The electrification of high-temperature processes, such as steel casting, can remarkably increase energy efficiency and reduce costs. A material of choice for refractory lining parts like slide plates and stoppers in continuous casting are Al₂O₃-based ceramics, allowing for operation at 1500 °C and above. However, as the large temperature differences between the initially cold part and the liquid result in significant thermal stresses, the parts frequently fail due to thermal shock. Internal resistive preheating would efficiently reduce the thermal gradients but requires sufficient electrical conductivity of the parts. Electrically conductive bulk refractory composites based on Al₂O₃ and refractory metals, like Nb and Ta [1], offer an intriguing combination of thermal shock resistance, fracture toughness and erosion resistance. 

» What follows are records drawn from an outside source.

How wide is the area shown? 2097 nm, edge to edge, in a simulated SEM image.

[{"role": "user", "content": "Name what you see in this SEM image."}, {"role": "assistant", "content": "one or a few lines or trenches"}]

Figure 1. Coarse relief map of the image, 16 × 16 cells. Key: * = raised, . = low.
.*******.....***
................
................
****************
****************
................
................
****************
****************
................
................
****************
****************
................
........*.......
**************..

A major concern of the composites is the oxidation resistance of the metal component. Previous scanning electron microscopy investigations of reactions between Al₂O₃ and the metals in sintered composites revealed where different refractory metal oxides evolved [2]. For a more thorough, nanoscale study of interfacial reactions in sintered and magnetron-sputtered model materials, atom probe tomography (APT) and transmission electron microscopy (TEM) results are presented. As model materials, we prepared pure Nb layers on single crystalline sapphire, for which diffusion of O along Nb grain boundaries during a heat treatment led to a reaction at the ceramic-metal interface [3]. Additionally, Nb-Al alloy layers were prepared by co-deposition (Figure 1a and b) and were subsequently heat-treated (Figure 1c) to study oxide formation in the Al-Nb-O system.